Understanding the underlying workflow

Typical users do not need to know the underlying workflow behind the scenes, so you can stop reading here. However, it might put the above-mentioned steps into perspective. It also can give you background for inquiring if and when something in the procedure does not go as expected.
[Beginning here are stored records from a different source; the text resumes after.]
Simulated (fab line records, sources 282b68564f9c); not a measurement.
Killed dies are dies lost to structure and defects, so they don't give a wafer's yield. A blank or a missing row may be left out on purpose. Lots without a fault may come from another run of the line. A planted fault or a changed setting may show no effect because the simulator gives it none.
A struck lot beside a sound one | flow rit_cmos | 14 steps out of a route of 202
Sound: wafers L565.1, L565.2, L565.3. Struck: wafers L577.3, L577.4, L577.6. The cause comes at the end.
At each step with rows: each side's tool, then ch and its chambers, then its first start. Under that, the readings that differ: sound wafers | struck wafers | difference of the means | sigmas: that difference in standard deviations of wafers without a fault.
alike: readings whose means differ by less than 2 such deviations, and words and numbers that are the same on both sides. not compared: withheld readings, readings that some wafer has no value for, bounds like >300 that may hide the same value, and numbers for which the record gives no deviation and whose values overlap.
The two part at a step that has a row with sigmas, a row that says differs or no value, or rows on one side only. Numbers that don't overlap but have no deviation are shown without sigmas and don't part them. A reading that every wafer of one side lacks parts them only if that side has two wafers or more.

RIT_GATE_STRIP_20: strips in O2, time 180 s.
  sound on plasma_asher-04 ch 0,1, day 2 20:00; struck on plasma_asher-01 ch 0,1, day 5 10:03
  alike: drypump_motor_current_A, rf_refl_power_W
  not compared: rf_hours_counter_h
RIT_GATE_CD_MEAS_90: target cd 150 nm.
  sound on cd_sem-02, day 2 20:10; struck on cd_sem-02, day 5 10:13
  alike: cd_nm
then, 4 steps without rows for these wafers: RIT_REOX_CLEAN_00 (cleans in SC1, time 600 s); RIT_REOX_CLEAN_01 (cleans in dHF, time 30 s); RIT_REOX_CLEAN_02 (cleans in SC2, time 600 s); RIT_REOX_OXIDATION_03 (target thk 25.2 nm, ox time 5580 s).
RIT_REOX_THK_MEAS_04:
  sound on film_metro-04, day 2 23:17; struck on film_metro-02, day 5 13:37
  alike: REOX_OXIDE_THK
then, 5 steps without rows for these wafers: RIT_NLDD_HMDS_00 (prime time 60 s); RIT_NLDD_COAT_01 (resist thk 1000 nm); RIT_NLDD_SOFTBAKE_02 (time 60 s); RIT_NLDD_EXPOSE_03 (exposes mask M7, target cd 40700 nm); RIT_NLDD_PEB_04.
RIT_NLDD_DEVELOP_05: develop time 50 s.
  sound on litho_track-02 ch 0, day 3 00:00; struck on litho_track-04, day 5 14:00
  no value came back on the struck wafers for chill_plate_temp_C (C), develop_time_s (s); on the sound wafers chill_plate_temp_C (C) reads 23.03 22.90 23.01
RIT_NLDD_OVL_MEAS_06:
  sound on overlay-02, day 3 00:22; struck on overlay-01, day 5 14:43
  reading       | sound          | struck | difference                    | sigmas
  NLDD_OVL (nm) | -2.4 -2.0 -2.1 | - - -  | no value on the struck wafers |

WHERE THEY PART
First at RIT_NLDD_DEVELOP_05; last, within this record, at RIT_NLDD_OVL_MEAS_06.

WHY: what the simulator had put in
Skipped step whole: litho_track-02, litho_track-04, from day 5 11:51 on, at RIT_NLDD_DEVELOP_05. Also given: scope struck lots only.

Workflow (exemplified on icon-exclaim)

  1. (Prerequisite) icon-exclaim will have a webhook set up
  2. You make some change in the icon-exclaim repository
  3. GitHub sends a webhook event to cicd-ext-mw.cscs.ch  (CI middleware)
  4. CI middleware fetches your repository from GitHub and pushes a "mirror" to GitLab
  5. GitLab sees a change in the repository and starts a pipeline (i.e. it uses the CI yaml as entry point)
  6. If the repository uses git submodules, GIT_SUBMODULE_STRATEGY: recursive has to be specified (see GitLab documentation)
  7. The container-builder, which has as input a Dockerfile (specified in the variable DOCKERFILE), will take this Dockerfile and execute something similar to docker build -f $DOCKERFILE ., where the build context is the whole (recursively) cloned repository

CI variables

Many variables exist during a pipeline run, they are documented at Gitlab's predefined variables. Additionally to CI variables available through Gitlab, there are a few CSCS specific pipeline variables:

Variable Value Additional information
CSCS_REGISTRY jfrog.svc.cscs.ch CSCS internal registry, preferred registry to store your container images
CSCS_REGISTRY_PATH jfrog.svc.cscs.ch/docker-ci-ext/ The prefix path in the CSCS internal container image registry, to which your pipeline has write access. Within this prefix, you can choose any directory structure. Images that are pushed to a path matching /public/ , can be pulled by anybody within CSCS network
CSCS_CI_MW_URL https://cicd-ext-mw.cscs.ch/ci The URL of the middleware, the orchestrator software.
CSCS_CI_DEFAULT_SLURM_ACCOUNT d123 The project to which accounting will go to. It is set up on the CI setup page in the Admin section. It can be overwritten via SLURM_ACCOUNT for individual jobs.
CSCS_CI_ORIG_CLONE_URL https://github.com/my-org/my-project (public) git@github.com:my-or/my-project (private) Clone URL for git. This is needed for some implementation details of the gitlab-runner custom executor. This is the clone URL of the registered project, i.e. this is not the clone URL of the mirror project.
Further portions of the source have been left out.